Britain on-line for first election on the Internet

Political junkies eager for John Major to name the date of the general election will be relieved to learn that coverage of campaign '97 will kick off in earnest in only three days' time - on the Internet.

On Tuesday, the first of a batch of special election web sites (http://ge97.co.uk) is scheduled to make its debut. The same day, libertarian techies from both sides of the Atlantic will gather in London to discuss the prospect of putting politics on the information superhighway.

The speakers will include Michael Martin, creative director of Online Magic, who forecasts that the coming election will see the emergence of a new political reporting medium and a significant new forum for debate.

The last time Britain went to the polls five years ago, Internet use was still confined to the nation's computer science laboratories. Now more than two million people in this country use the Net, a figure which is expected to rise by 50 per cent this year.

"Obviously only a minority of even these people are going to use the new media as their primary source of information in the forthcoming campaign, but the new media's coverage of the election is going to be more than a mere sideline," said Mr Martin.

The first study of Internet use in the recent US presidential election reveals that almost a third of American voters (28 per cent) were online at some point during the course of the1996 presidential campaign.

"Any question of acceptance of the Internet as a source of political information was resolved on election night when so many news-hungry web users were online trying to get election returns that the entire computer network was swamped," said Adam Clayton Powell III, vice-president of the Freedom Forum, who will fly in from Washington for Tuesday's conference.

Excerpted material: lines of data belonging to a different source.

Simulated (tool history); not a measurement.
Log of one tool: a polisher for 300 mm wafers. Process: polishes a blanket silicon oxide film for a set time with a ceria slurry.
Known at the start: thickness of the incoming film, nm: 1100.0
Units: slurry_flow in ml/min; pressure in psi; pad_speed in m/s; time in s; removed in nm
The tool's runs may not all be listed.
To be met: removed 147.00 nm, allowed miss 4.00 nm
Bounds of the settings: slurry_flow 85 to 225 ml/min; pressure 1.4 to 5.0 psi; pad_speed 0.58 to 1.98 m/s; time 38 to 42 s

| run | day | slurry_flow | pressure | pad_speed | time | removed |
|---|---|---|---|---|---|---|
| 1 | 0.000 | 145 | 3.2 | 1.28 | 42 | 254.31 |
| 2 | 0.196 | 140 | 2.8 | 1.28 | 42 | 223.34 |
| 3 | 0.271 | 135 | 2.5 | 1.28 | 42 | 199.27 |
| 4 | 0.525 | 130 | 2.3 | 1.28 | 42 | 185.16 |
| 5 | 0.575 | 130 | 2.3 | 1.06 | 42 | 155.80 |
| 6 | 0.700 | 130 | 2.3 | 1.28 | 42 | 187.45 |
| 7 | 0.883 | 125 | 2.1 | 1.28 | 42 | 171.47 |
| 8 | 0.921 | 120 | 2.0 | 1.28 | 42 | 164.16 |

Democrat and Republican strategists realised the increasing importance of reaching the wired generation some time back. Both parties ploughed significant resources into campaign web sites.

Britain's main political parties have been holding back. Partly this is down to lingering technophobia and a desire to concentrate effort and resources on traditional forms of propaganda such as posters and party political broadcasts. But is it also because the rival parties are wary about prematurely over stretching their election expense accounts.